3rd Year Poster Conference 2018-19

Pictured: Jaidene Brown, Ian Hocking and Samantha Hodson.

It’s an interesting coincidence that, just a couple of days before our annual final-year poster conference, a Tweet from Nicola Abbott (@Abbott_Psych, formerly of CCCU Psychology and now at the UCL Institute of Education) alerted me to the Department for Education (DfE)’s astonishing call for universities to end grade inflation, by curbing unexplained increases in firsts and 2:1s awarded.

I have no intention to discuss the existence of grade inflation here. Any incentive towards grade inflation that exists at British universities has been created by a peculiar marketisation and gamification process, in which progression and completion rates, degree classifications, value-added statistics and student satisfaction (including satisfaction with assessment) are taken – pretty much uncritically – as indicators of quality. It patently makes no sense to set up such a system, create an injunctive norm (see Cialdini et al., 1990) to do better on these kinds of metrics, and then complain about grade inflation when universities do just that.

Rather, what worries me is the potentially destructive power of the discourse of grade inflation. Although the DfE news item does make the important distinction between grade inflation and grade improvements that happen for other reasons (“It is important to draw a distinction between grade inflation and grade improvement, where increased investment in teaching and facilities, as well as students working harder than ever, are leading to legitimate increases in grades”), its prominent denunciation of grade inflation makes this trope even more accessible in talk about student achievement. Exposure to this rhetoric can only have a demotivating effect.

A seminar reading that I used to give my social psychology students (Toland & Boyle, 2008) makes the crucial link between success, attributions about the reasons for success, and motivation. Essentially, the argument is that success isn’t motivating if attributed to external and/or uncontrollable factors (e.g. luck); but it does have a motivating effect if attributed to internal and controllable factors (e.g. effort). Cultivating the argument that improved student achievement is due to grade inflation is tantamount to saying that hard work makes little difference.
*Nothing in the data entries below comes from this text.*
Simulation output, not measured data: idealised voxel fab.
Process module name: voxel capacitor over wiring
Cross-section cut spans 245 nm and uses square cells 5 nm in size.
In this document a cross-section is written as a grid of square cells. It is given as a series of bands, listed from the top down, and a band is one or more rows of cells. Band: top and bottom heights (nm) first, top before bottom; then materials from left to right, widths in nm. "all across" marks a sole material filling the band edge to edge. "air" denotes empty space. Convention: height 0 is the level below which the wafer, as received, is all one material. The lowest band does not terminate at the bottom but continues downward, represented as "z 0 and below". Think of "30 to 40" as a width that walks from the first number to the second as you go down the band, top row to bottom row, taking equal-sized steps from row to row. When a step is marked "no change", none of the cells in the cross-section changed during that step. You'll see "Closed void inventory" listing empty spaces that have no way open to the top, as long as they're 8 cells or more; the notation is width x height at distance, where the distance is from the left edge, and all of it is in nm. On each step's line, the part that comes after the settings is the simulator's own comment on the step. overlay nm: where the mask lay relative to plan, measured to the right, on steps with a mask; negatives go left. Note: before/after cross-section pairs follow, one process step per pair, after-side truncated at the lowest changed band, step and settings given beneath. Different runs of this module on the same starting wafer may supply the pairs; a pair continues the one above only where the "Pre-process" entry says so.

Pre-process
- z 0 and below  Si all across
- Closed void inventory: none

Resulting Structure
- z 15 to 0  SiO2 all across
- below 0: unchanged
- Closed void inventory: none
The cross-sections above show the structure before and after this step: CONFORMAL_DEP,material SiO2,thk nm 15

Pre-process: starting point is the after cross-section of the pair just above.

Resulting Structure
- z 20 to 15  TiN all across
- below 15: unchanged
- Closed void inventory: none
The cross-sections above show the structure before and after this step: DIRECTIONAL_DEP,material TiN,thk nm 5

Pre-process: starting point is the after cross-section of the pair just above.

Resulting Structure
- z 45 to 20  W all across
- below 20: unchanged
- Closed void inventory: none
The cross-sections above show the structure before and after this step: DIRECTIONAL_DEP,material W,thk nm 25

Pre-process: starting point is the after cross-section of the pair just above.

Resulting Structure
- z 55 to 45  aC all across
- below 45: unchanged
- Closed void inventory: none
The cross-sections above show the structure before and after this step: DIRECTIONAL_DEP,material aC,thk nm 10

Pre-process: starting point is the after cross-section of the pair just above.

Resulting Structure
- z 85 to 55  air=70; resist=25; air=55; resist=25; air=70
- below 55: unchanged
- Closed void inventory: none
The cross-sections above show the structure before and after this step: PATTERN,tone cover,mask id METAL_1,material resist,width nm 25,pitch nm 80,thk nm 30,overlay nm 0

Liz Spruin kicks off the Poster Conference
Liz Spruin kicks off the Poster Conference
Needless to say, we try to achieve the opposite effect. And, in my opinion, the final-year poster conference is one of the most effective ways we’ve found to make clear to students that their efforts make a difference and are appreciated. Filling Augustine Hall with people and posters isn’t just an uplifting experience; it’s also great every year to see students take ownership and pride in their work (especially in this era of dull anonymity), have instant and personal discussions with lecturers about their studies, overcome (almost always) the understandable and character-building pre-presentation nerves, and show their creations to each other in a wonderful demonstration of academic community. For both students and staff, the poster conference is worth much more than its contribution to the project module mark: It’s a celebration of the diversity and quality of the work of students and supervisors, a communal display of hard work and good will, and a lived experience of how final-year project success is achievable and (in attribution terms) controllable. We can all be proud of this institution and the research presented in it.

Incidentally, my favourite reply to the DfE’s post was a suggestion from @JoWolffBSG on 25 March to recalibrate time so that fewer people would be able to run a mile in four minutes.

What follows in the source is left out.